Soldiers on the Home Front: The Domestic Role of the American Military
William C. Banks and Stephen Dycus
Harvard University Press
The American Revolution did not end in 1783. In the recession that followed the expulsion of the British, Massachusetts saw America’s first brush with civil war. Farmers from the rural western stretches of the state, having not received payment—three years after the Treaty of Paris—for their bravery against the British, were bridling under heavy taxes levied by the urban elites. (Our tradition of forgetting veterans began at the very beginning.) Some of these farmers, unable to pay the new American taxes, were consigned to debtors’ prison, so their fellow yeomen, 1,500 strong, rode against the Springfield Armory in January 1787 with Daniel Shays at their head. The state militia managed to scatter Shays and his men at Springfield, but George Washington was troubled enough by the specter of insurrection that he wrote an alarmist letter to Henry Lee: “Influence is no government. Let us have one by which our lives, liberties and properties will be secured or let us know the worst at once.”
At the Philadelphia convention that May, the chaos of the Shays Rebellion was fresh in everyone’s minds as the delegates debated provisions for allowing the army a domestic role in American affairs. An army sufficient to repel the extortionate Brits had been necessary, and, subsequently, a coalition of national army and municipal or state militias became necessary for regulating the behavior of the yeomen.

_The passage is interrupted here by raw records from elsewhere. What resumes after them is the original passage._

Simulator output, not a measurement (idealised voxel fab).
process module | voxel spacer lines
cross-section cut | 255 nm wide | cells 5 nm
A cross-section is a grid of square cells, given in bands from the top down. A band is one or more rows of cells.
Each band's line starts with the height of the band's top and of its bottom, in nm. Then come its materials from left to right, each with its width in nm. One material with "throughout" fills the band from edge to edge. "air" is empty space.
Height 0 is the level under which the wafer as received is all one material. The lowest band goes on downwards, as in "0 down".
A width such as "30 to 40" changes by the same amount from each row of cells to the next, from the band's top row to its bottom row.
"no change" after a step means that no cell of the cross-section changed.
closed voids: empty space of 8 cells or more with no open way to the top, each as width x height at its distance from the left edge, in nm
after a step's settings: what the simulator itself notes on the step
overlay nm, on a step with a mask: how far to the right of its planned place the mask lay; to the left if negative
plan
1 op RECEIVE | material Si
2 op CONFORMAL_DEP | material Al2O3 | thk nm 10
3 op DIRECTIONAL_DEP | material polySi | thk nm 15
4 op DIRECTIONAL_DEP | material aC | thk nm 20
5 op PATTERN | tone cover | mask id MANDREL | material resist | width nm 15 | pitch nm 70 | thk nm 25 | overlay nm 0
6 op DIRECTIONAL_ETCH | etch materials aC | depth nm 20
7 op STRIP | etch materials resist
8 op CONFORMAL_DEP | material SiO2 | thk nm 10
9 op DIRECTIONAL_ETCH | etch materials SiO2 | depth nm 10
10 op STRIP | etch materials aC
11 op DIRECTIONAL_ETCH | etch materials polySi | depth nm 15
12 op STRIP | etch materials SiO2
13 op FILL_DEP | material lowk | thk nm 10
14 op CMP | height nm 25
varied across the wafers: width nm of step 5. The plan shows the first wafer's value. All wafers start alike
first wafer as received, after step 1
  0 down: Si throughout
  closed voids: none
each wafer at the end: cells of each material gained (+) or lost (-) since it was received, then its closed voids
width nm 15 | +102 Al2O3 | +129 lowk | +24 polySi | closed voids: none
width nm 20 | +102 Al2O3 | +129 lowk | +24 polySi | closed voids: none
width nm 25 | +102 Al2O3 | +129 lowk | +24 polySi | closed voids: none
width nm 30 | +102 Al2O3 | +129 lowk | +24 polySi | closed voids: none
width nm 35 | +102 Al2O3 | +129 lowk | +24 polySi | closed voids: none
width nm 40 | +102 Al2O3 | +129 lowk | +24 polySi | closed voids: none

The resulting paradoxes are still with us: The United States is a republic of laws, born of mob insurrection, forged in the smithy of anti-tax populism only to be overseen by domestic aristocrats, against whose police intrusions and taxes the plebs will occasionally bridle. Our founders, from the very first days of the republic, made all manner of provisions to protect the interests of the gentry from those whose rights they administrated. In fact, as William C. Banks and Stephen Dycus suggest in Soldiers on the Home Front: The Domestic Role of the American Military, the paradoxes that defined “liberty” for the founders have continued to bedevil our leaders’ uses and abuses of the nation’s armed forces—and the associated body of precedent in its courts. Hardly elementary, the volume nonetheless offers an engaging refresher for anyone who happens to have forgotten the various guarantees of the Calling Forth Act and the statutory additions and exceptions thereunto. Soldiers on the Home Front also exhumes minority opinions from dissenting Supreme Court justices—texts that are staples in law school but that any layperson too can appreciate, with due reward.
Banks and Dycus, professors of international affairs and public administration at the Syracuse University College of Law and of law at the Vermont Law School, respectively, recapitulate the British roots of early American thinking about the military and the police, with useful invocations of the 1689 Bill of Rights under William and Mary, the 1714 Riot Act meant to quell political violence born of religious schism in London, and especially Sir William Blackstone’s injunctions against mercenaries in his Commentaries on the Laws of England. These cautionary examples from across the Atlantic were common touchstones for the delegates in Philadelphia, whether, like Patrick Henry, they recoiled from the idea of centralization or whether, with James Madison and Alexander Hamilton, they believed federalism should also empower the national government to administer military action in the various states. One crucial check introduced at the 1787 convention was the stipulation that Congress must approve and renew federal military (and military police) appropriations every two years. No one present could have predicted a republic in which the Pentagon budget is renewed practically by automation, and has rarely dipped below a quarter of the federal budget since 1945.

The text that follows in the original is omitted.